MOA (Massive On-line Analysis) is a framework for data stream mining. It includes tools for evaluation and a collection of machine learning algorithms. Related to the WEKA project, it is also written in Java, while scaling to more demanding problems. The goal of MOA is a benchmark framework for running experiments in the data stream mining context by proving
- storable settings for data streams (real and synthetic) for repeatable experiments
- a set of existing algorithms and measures form the literature for comparison and
- an easily extendable framework for new streams, algorithms and evaluation methods.
Using MOA
The workflow in MOA follows the simple schema depicted below: first a data stream (feed, generator) is chosen and configured, second an algorithm (e.g. a classifier) is chosen and its paramters are set, third the evaluation method or measure is chosen and finally the results are obtained after running the task.
To run an experiment using MOA, the user can choose between a graphical user interface (GUI) or a command line execution. Users should probably start by watching the demo video (see downloads) or download the software and try on an example. Developers can easily extend all three parts of the above architecture to include and test new methods.
MOA currently supports stream classification, stream clustering, outlier detection, change detection and concept drift and recommender systems. We are working on extending MOA to support other mining tasks on data streams. If you have any suggestions, wishes, contributions or ideas, do not hesitate to contact us!
Stream Classification
- Data Sources or Streams: ARFF Reader, Random Tree Generator, SEA Concepts Generator, STAGGER Concepts Generator, Rotating Hyperplane, Random RBF Generator, LED Generator, Waveform Generator, and Function Generator.
- Classifiers: Naive Bayes, Hoeffding Tree, Hoeffding Option Tree, Hoeffding Adaptive Tree, Bagging, Boosting, Bagging using ADWIN, Leveraging Bagging, SGD, Perceptron, SPegasos.
- Evaluation procedures for Data Streams: Holdout and Interleaved Test-Then-Train or Prequential
All details can be found here.
Stream Clustering
All details can be found here.
Outlier Detection
All details can be found here.
Recommender Systems
All details can be found here.
Extending MOA
Here we just want to give a short example of how to easily extend MOA with a new learning algorithm. New methods are added to the framework via reflections on start up.
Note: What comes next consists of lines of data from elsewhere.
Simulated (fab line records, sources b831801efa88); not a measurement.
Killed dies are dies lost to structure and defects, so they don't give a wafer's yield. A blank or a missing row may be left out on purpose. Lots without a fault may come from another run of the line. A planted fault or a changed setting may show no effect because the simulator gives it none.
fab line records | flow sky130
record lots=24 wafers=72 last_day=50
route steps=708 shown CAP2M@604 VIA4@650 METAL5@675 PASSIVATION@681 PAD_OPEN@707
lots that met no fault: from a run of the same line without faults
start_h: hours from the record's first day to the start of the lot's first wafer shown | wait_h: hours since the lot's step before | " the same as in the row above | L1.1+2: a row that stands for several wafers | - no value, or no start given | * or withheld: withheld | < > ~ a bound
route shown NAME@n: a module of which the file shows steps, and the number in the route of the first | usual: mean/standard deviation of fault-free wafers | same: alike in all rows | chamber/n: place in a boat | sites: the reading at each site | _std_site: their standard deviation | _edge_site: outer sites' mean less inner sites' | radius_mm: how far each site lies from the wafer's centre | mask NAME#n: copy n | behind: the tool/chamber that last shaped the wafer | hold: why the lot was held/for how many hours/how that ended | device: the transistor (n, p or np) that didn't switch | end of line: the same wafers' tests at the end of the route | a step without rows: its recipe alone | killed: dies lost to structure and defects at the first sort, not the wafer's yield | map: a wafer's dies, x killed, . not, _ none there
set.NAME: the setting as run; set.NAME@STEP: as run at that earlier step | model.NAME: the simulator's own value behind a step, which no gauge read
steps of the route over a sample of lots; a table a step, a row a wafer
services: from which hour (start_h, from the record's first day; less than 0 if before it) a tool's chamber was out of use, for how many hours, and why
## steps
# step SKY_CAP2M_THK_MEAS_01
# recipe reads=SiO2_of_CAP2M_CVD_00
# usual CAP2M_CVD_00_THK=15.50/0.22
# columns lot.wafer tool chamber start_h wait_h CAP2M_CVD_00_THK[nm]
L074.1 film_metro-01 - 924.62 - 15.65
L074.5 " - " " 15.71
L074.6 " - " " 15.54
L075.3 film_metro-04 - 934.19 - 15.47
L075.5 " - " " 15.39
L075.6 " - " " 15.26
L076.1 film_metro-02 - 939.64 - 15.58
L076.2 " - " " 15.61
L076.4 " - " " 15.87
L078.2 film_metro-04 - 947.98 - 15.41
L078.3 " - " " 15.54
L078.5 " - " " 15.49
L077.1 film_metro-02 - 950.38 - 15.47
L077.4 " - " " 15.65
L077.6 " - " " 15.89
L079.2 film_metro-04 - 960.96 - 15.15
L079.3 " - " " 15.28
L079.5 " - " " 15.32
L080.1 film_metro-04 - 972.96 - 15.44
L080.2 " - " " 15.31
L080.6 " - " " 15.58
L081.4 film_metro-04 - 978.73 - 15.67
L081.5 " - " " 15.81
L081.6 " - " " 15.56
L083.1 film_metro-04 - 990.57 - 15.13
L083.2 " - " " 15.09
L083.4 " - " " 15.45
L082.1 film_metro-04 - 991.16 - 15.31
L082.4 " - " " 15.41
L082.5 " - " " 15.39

To add a new stream classifier algorithm, implement the Classifier.java interface with the following three main methods
void resetLearningImpl(): a method for initializing a classifier learner
void trainOnInstanceImpl(Instance): a method to train a new instance
double[] getVotesForInstance(Instance): a method to obtain the prediction result
To add a new stream clustering algorithm, implement the Clusterer.java interface with the following three main methods
void resetLearningImpl(): a method for initializing a clusterer learner
void trainOnInstanceImpl(Instance): a method to train a new instance
Clustering getClusteringResult(): a method to obtain the current clustering result for evaluation or visualization
Bi-directional interaction of MOA with WEKA
It is easily possible to use WEKA classifiers from MOA, and MOA classifiers and streams from WEKA.